I get warnings and errors with the command ‘sudo npm i @tuyapi/cli -g’ saying node must be > 10 and mine is 8.10
What should I do?

I updated to the latest with sudo npm i -g npm@latest.
Still get a lot of warnings ‘notsup’

Can you please check your node version:

node -v

its 8.10

So your node version hasn’t been updated. Depending on your operating system you could try this:

Finally installed into the ubuntu VM without errors.
My OH is a docker container inside the ubuntu VM. Will this installation work, or do I also need to make another kind of installation inside the container?

Works perfectly, after making sure that I didn’t missed any steps.

Thanks!

Hi there. I´ve got a problem. I can´t run node because no ´devices.conf´will be created.
If I try to create it manually, an error occours ´devices file not found´.
Any solution?

Sorry for the late reply - pretty busy at the moment… Did you run „tuya-cli wizard“ (as described in step 3) before you started tuya-mqtt?

I´ve tried it a several times in different variations. Still no ´devices.conf´.
Just to clarify: the devices.conf should be in the ´tuya-mqtt´-directory?

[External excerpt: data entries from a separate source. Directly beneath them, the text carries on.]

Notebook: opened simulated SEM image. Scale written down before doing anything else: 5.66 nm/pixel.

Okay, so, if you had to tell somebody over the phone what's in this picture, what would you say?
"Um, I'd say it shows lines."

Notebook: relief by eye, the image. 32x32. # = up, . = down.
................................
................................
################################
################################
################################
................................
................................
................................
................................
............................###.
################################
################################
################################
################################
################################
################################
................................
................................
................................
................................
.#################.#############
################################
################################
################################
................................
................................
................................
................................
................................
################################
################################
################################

Yes, the devices.conf should be in the same path of tuya-mqtt.js…

Ok, let’s get it sorted:
Can you please navigate to your directory where you installed tuya-mqtt (in my example: /etc/openhab2/scripts/tuya-mqtt) and from there please run the following commands:

cd node_modules/.bin
./tuya-cli wizard

This script should ask for your api-credentials and a virtual ID - all those values you should have from Step 1 in the tutorial… Please check if the script runs through and returns your tuya-items.